Bug fix for switch_controller when using controller chaining #1591

TakashiSato · 2024-06-26T09:51:48Z

This PR is separated to address only the changes related to bug fix #1568 , fixing a bug that occurs under specific conditions when handling chainable controllers in the controller_manager's switch_controller.

Note: To focus on meaningful changes, it is recommended to compare the code using "hide whitespace" mode as follows.
https://github.com/ros-controls/ros2_control/compare/master...TakashiSato:ros2_control:feature/fix_switch_controller_bug?diff=split&w=1

Explanation of the Bugs

Using the typical model for controller chaining, which is also used in this test, the following explanations introduce three situations where bugs occur.

Note that these bugs occur only when the strictness value is set to BEST_EFFORT. When the strictness value is set to STRICT, switch_controller fails, and these bugs do not arise.
Additionally, the test cases to detect these bugs are implemented in this commit.

BUG1

Test case
Initial state
- active: pid_left (not_chained), pid_right (not_chained)
- inactive: position_tracking, diff_drive
Switch requests
- start: diff_drive
- stop: pid_right
Result:
- active: pid_left (in_chained)
- inactive: position_tracking, diff_drive, pid_right

In this situation, the start request for diff_drive should be rejected, and only the stop command for pid_right should be accepted. While this result is achieved, there is an issue where pid_left incorrectly enters in_chained mode.

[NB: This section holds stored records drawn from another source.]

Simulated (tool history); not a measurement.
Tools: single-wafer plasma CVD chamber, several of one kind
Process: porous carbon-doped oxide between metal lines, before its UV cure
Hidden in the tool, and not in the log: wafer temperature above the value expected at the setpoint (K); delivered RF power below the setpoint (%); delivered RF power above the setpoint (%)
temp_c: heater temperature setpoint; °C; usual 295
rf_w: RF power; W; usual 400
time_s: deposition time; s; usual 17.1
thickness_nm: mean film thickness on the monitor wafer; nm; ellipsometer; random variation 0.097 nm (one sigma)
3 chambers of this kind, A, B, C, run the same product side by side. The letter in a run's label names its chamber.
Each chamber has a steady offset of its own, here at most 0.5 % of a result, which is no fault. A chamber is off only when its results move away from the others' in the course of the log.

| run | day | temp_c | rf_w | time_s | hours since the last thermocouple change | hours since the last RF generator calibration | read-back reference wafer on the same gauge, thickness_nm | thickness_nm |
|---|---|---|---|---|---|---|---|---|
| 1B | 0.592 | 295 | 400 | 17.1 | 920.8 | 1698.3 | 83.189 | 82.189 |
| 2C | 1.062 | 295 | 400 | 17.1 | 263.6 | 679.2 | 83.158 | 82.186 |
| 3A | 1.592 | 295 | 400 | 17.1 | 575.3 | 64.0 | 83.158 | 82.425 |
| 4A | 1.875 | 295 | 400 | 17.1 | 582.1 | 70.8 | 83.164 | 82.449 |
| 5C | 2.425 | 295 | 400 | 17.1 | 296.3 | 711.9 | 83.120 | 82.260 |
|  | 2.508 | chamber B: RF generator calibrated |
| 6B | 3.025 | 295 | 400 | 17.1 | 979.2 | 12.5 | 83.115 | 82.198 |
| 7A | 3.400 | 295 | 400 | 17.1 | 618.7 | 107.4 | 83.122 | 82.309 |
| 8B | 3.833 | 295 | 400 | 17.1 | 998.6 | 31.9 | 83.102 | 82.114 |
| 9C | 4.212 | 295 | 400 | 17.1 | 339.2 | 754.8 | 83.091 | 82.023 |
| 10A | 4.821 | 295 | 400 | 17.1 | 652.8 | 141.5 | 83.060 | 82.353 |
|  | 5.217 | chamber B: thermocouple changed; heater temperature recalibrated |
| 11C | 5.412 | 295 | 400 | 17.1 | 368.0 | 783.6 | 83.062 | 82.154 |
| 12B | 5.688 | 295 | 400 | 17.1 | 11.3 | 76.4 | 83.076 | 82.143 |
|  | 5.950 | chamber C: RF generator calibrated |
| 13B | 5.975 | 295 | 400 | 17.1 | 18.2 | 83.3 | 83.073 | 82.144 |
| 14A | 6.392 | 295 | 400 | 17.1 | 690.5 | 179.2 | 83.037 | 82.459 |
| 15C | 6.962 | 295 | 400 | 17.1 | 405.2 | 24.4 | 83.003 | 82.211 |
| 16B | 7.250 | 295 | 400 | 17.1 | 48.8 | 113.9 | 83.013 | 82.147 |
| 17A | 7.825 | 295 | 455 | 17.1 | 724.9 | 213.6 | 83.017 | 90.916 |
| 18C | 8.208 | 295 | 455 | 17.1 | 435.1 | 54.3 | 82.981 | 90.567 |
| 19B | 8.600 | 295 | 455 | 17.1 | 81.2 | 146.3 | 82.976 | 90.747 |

The cause of this bug lies in this section.
When checking the activate request for diff_drive, the first following controller, pid_left, is checked for any inconsistencies along with the request. Since no issues are detected, pid_left is added to the to_chained_mode_request.
However, when the check is performed with the next controller, pid_right, inconsistencies are detected because pid_right is targeted for deactivation, leading to the rejection of the diff_drive activate request.
Since the to_chained_mode_request is not re-evaluated in subsequent processes, this request remains and results in the actual transition to chained mode during manage_switch.

BUG2

Test case
Initial state
- active: --
- inactive: position_tracking, diff_drive, pid_left, pid_right
Switch requests
- start: diff_drive, pid_left
- stop: --
Result:
- active: pid_left (in_chained)
- inactive: position_tracking, diff_drive, pid_right

This situation is similar to BUG1, where the start request for diff_drive is rejected, and only pid_left is activated. However, pid_left still incorrectly enters in_chained mode.
The cause of this bug is almost the same as BUG1. During the activate check for diff_drive, since the following controller pid_left is also a target for activation, pid_left is added to the to_chained_mode_request.
Then, during the subsequent check with pid_right, since pid_right is not a target for activation, the activate request for diff_drive is rejected, leaving the to_chained_mode_request for pid_left.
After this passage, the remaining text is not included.